When revolutions fail

When revolutions fail
April 11, 2017
When revolutions fail

We don't need a crystal ball here. We have history. This tells us that industrial revolutions aren't necessarily good for shares.

The first industrial revolution is generally considered to have occurred between around 1760 and around 1840. Bank of England data show that for much of this time, shares actually fell. Adjusting for inflation, prices were lower in the 1830s than they were in the 1750s.

This should remind us that capitalism is, as Joseph Schumpeter said, a process of creative destruction. It devalues existing companies as well as creating new ones: just think how the digital revolution destroyed Kodak, Polaroid and fax machine manufacturers and is undermining media companies.
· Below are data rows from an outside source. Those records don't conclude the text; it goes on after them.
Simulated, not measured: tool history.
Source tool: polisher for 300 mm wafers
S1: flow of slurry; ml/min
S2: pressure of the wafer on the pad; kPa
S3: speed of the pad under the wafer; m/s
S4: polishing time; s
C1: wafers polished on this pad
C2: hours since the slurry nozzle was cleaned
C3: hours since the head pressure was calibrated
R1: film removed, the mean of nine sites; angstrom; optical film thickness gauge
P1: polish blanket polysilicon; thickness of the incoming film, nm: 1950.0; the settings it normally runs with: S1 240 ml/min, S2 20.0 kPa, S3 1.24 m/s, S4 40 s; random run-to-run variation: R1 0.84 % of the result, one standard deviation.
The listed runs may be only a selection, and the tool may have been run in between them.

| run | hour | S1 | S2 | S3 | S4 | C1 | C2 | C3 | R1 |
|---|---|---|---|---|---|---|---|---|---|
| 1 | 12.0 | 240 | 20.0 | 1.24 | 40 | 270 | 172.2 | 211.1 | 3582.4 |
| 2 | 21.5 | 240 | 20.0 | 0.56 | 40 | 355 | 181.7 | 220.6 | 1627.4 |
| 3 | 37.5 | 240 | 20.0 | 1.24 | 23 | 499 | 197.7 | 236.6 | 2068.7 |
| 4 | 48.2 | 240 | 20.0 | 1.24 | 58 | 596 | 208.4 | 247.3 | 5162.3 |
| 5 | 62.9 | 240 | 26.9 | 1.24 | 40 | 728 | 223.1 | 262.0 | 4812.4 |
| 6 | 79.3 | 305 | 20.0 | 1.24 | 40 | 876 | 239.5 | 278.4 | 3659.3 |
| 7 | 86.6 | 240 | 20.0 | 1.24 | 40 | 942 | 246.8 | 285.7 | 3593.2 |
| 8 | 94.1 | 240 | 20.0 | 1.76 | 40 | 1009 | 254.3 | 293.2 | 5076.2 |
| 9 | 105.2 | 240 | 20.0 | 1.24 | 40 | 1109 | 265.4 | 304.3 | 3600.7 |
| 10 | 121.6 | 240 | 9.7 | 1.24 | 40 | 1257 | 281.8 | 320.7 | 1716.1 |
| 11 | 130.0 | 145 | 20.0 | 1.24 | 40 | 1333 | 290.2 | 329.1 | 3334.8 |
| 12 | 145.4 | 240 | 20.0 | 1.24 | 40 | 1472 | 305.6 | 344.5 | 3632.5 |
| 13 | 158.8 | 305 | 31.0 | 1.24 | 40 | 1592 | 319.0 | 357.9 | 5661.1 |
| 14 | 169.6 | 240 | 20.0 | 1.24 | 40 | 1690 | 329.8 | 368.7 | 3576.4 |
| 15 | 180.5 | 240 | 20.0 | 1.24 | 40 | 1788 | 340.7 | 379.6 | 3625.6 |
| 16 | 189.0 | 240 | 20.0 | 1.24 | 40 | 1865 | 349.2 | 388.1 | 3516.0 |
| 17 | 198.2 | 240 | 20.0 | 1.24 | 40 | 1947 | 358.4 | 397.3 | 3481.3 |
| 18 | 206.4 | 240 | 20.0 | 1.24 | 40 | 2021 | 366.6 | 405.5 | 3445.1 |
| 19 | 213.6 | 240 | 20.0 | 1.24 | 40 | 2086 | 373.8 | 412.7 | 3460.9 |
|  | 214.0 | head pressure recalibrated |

A similar thing happened in the 1770s. One reason why shareholders lost money then was that the East India Company (pictured above) struggled. Granted, this wasn't so much the direct result of the industrial revolution so much as bad management: when Adam Smith wrote that "negligence and profusion" always prevails in joint stock companies he had the EIC in mind. But even so, there's a lesson here for us today: huge companies can become unmanageable.

Nor does the creative element of creative destruction always benefit shareholders. In the 1840s, investors correctly foresaw the rise of railways just as they rightly saw the potential of the internet in the 1990s. But many lost fortunes by buying shares that subsequently collapsed. There's a massive gap between a good idea and a good company, a fact that is always forgotten during bubbles and relearnt during crashes.

Not that good companies are always useful for equity investors. Boulton and Watt, perhaps the iconic firm of the first industrial revolution, was a partnership rather than a listed company. This tells us that growth can come from outside stock market quoted companies. It might be that private equity, rather than listed stocks, are a better play upon future growth.

This isn't to say that industrial revolutions are always bad for shares: the market did well during the second such revolution, from 1870 to 1914.

This should remind us that institutions matter. Not only is there the question of whether growth is captured by listed companies, there are two other differences between the first and second industrial revolutions.

The second was a time of peace and social stability, whereas much of the first saw the Napoleonic wars and the fear that the English would follow the French into violent revolution.

And, as Durham University's Ranald Michie has documented, the first industrial revolution saw more and bigger financial crises than the second: in the latter, the financial system was more a source of expansion than instability than it was in the first industrial revolution.

We cannot be confident that the next industrial revolution will be more like the second than the first in these respects.